| name | peas |
| description | Apply the PEAS framework (Performance measure, Environment, Actuators, Sensors) to specify or audit an AI agent’s task environment. Use when the user asks to create a PEAS list/table for a coding agent or workflow, translate a vague “how should the agent work?” into concrete success metrics and constraints, or add a PEAS section to AGENTS.md / PRD / design docs. |
PEAS
Overview
Use PEAS to make an agent’s job explicit: how success is measured, what world it operates in, what actions it can take, and what feedback signals it should use.
Default behavior when invoked for an implementation request: create/update a repo PEAS spec first, then implement the requested change following the Sensors list and running the checks.
Workflow
0) Determine the mode
- If the user only wants a PEAS spec (e.g., “PEAS only”, “spec-only”), do Spec-only.
- Otherwise do PEAS-first execution (default): “create PEAS for this repo and then implement X”.
1) Choose the target “agent”
- Identify what is being specified: a human+tool loop, an AI coding agent in a repo, a CI bot, a “support triage” assistant, or a specific skill/workflow (e.g., “RALPH loop executor”).
- Name the agent and its primary job in one sentence.
2) Draft PEAS (first pass)
- Write each PEAS quadrant as concrete bullets.
- Prefer falsifiable statements over aspirations.
3) Tighten with the “So what?” test
- For each bullet, ask: “Would this change a decision the agent makes?”
- Remove bullets that do not alter behavior.
- Add missing constraints that would prevent common failure modes.
4) Convert to checks and defaults
- Turn Performance into a small “Definition of done” list (tests pass, lint passes, acceptance criteria met, latency budget, etc.).
- Turn Sensors into an explicit “verify” list (what to read/run before claiming success).
- Turn Actuators into allowed/disallowed actions (edit which files, run which commands, whether network is allowed).
5) Place the PEAS spec
- If the goal is to instruct an agent in a repo, add a section to
AGENTS.md.
- If the goal is requirements clarity, add it to the PRD/spec as a “PEAS” or “Operating assumptions” section.
- If the goal is auditing an existing workflow, add it to a short doc next to the workflow description (then update the workflow accordingly).
6) Execute the task (default)
When the prompt includes an “implement/fix/add” request:
- Write/update the PEAS spec for this repo first.

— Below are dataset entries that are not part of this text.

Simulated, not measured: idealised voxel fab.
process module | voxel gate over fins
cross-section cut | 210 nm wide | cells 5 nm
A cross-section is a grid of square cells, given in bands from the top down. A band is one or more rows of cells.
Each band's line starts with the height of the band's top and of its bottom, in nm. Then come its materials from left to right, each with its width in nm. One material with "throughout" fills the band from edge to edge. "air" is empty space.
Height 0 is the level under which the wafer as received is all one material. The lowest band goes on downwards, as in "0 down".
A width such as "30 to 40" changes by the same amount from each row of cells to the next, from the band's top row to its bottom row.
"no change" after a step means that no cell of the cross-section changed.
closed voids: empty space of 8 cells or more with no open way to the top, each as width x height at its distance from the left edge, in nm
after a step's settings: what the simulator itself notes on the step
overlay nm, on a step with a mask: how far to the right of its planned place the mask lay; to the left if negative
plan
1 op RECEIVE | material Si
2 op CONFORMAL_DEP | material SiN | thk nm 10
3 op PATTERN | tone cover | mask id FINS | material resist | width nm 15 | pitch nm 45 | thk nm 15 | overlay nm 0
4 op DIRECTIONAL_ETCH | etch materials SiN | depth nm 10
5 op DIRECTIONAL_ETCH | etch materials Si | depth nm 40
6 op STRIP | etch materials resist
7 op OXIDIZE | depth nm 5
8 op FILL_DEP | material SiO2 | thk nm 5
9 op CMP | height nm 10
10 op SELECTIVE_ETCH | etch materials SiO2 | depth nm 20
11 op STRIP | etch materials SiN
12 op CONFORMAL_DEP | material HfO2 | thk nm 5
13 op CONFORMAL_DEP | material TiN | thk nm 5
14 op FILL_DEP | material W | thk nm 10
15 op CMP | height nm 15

- Prefer updating the most relevant
AGENTS.md (closest in scope to the code being changed). If none exists, create AGENTS.md at the repo root.
- Keep
## PEAS short and concrete; avoid duplicating other policy text.
- Implement X next, staying within the Actuators constraints.
- Run the checks from Sensors.
- If Sensors lists concrete commands, run them.
- If Sensors is high-level, choose the closest repo-native equivalents (tests/lint/typecheck/build).
- If checks cannot be run, record why and what was done instead.
Template
Use this format (prefer a table if writing into long docs; use bullets if writing into AGENTS.md):
## PEAS
Agent:
- <one-sentence job>
Performance measure (P):
- <how success is evaluated; falsifiable>
Environment (E):
- <constraints, repo/runtime, stakeholders, boundaries>
Actuators (A):
- <actions the agent may take; include allowed commands/files>
Sensors (S):
- <what the agent can observe; include tests/logs/telemetry/human review>
Heuristics
- Keep P short and measurable; prefer “must pass X” to “should be good”.
- Make E include “non-goals” (what the agent must not touch).
- Make A reflect real permissions and workflow (PRs allowed? direct push? run
npm install?).
- Make S include negative signals (failing tests, flaky CI, security scan warnings).
Examples
Example: AI coding agent in a repo
## PEAS
Agent:
- Implement small, reviewable changes in this repository following existing conventions.
Performance measure (P):
- Proposed changes satisfy the user request without expanding scope.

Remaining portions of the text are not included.